Immediate annuities, a small but growing part of the United States fixed annuity market, accounted for just 11.1% ($7.2 billion) of estimated total sales in 2007. But this was a 16.2% increase from 2006, when their share was even smaller at 8.7%.
Single premium immediate annuities (SPIAs) were the only product type to increase sales year over year.
What’s the story behind these numbers?
To start with, SPIAs did better in some distribution channels than others. In 2007, results were down 1.6% in the independent producer channel relative to 2006, among participants in the 2007 Fixed Annuity Premium Study by Beacon Research, Evanston, Ill. This was probably due to this channel’s growing use of guaranteed minimum withdrawal benefits (GMWBs) to meet retirement income needs.
But gains in all the other channels more than compensated for this small decline. This was possible because SPIAs have broader distribution than the other fixed annuity product types. For example, independent producers sold more than 90% of indexed annuities in 2007 and had a 48% share of MVAs. Banks generated 62% of non-MVA fixed interest annuity sales.
That said, however, no single channel had a SPIA share over 36%. (See chart.)
Immediate annuities were purchased mainly to provide lifetime income in 2007. This payout type accounted for 73% of reported sales for the year. But that was not the case in all channels. For example, lifetime income products were only 44% of independent producers’ SPIA sales in 2007.
Term certain payouts were more popular in the independent producer channel because these producers tend to use term certain SPIAs to fund whole life insurance premiums. They also use term certain SPIAs to provide retirement income using the split annuity approach. (With this technique, the consumer purchases several deferred annuities and annuitizes them in succession. Payouts are timed so that accumulated values double at the end of each period.)
In banks, by comparison, almost 90% of sales were for lifetime payout products.
Surprisingly, the growth in immediate annuity sales came mainly from purchases made with after-tax dollars. Qualified retirement savings plans such as individual retirement accounts accounted for just 25% of reported SPIA sales in 2007, the lowest of any fixed annuity product type.
Even more surprising, the qualified share of immediate annuity sales has been declining since the 3rd quarter 2006 even as rollovers from employer-sponsored retirement plans have increased.
Why aren’t more retirement plan assets being rolled over into immediate annuities? This may be due, in part, to the favorable tax treatment of payouts from SPIAs purchased with non-qualified funds.
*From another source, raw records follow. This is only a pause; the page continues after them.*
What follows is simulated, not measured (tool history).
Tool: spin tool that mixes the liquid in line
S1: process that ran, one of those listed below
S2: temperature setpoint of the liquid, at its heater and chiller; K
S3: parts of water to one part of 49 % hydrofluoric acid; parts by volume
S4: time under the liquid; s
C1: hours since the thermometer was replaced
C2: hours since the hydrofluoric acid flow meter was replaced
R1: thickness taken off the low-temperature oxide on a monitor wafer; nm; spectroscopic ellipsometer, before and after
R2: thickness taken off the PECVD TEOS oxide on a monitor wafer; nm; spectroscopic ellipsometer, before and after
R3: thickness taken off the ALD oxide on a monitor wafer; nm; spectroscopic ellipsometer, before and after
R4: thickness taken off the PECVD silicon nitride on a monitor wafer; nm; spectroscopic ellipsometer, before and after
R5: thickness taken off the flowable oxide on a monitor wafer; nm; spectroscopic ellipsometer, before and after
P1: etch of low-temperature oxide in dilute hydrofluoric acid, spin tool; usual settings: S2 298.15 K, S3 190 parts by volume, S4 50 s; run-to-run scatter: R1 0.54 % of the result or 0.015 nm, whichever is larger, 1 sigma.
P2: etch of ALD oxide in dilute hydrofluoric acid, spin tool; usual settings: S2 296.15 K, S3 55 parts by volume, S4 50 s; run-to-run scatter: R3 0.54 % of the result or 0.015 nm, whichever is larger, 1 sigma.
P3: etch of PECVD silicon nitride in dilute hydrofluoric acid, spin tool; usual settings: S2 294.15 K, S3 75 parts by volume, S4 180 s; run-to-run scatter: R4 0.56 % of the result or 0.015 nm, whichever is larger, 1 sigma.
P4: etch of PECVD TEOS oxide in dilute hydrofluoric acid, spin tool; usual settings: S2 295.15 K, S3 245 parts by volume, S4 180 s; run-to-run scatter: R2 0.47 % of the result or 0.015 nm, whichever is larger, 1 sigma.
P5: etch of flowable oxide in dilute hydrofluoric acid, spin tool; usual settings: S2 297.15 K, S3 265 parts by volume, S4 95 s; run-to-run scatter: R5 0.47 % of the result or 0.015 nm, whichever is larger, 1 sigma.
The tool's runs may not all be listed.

Unfortunately, most retirees don’t have large sums of money for immediate annuity purchases outside of their qualified retirement savings. That is a planning problem, because these are the very people who really need the larger checks that SPIAs can provide, unless they have traditional defined benefit pensions. It will be interesting to see whether the situation changes as more baby boomers retire.
What was behind the 2007 success of SPIAs in general? Growing demand for retirement income by an aging population appears to be the most important factor.
There are a number of products and approaches that can be used for this purpose, of course. But some of this demand translated into IA sales. This was helped by extensive positive publicity regarding the ability of these products to provide income that can’t be outlived, along with efforts by issuers and distributors to educate advisors and consumers. Some of the long-standing objections to traditional SPIAs were addressed by new products providing more flexibility and inflation protection.
In addition, the yield curve became increasingly steep in 2007. Since payouts are based on longer-term interest rates, this helped make these products more attractive relative to other alternatives.
Will there be a repeat performance in 2008? There are several reasons to doubt this will be the case. For instance, GMWBs are providing formidable competition. Also, immediate annuity payouts are dropping as interest rates decline. SPIAs are capturing a distinctly disappointing share of rollovers from retirement plans. And many believe that compensation to producers is too low and/or in need of restructuring.
But broad distribution of these products will help sustain overall sales, and most of the other factors contributing to immediate annuity success in 2007 remain significant. As more boomers reach retirement age, immediate annuity sales should continue to grow steadily–in 2008 and beyond.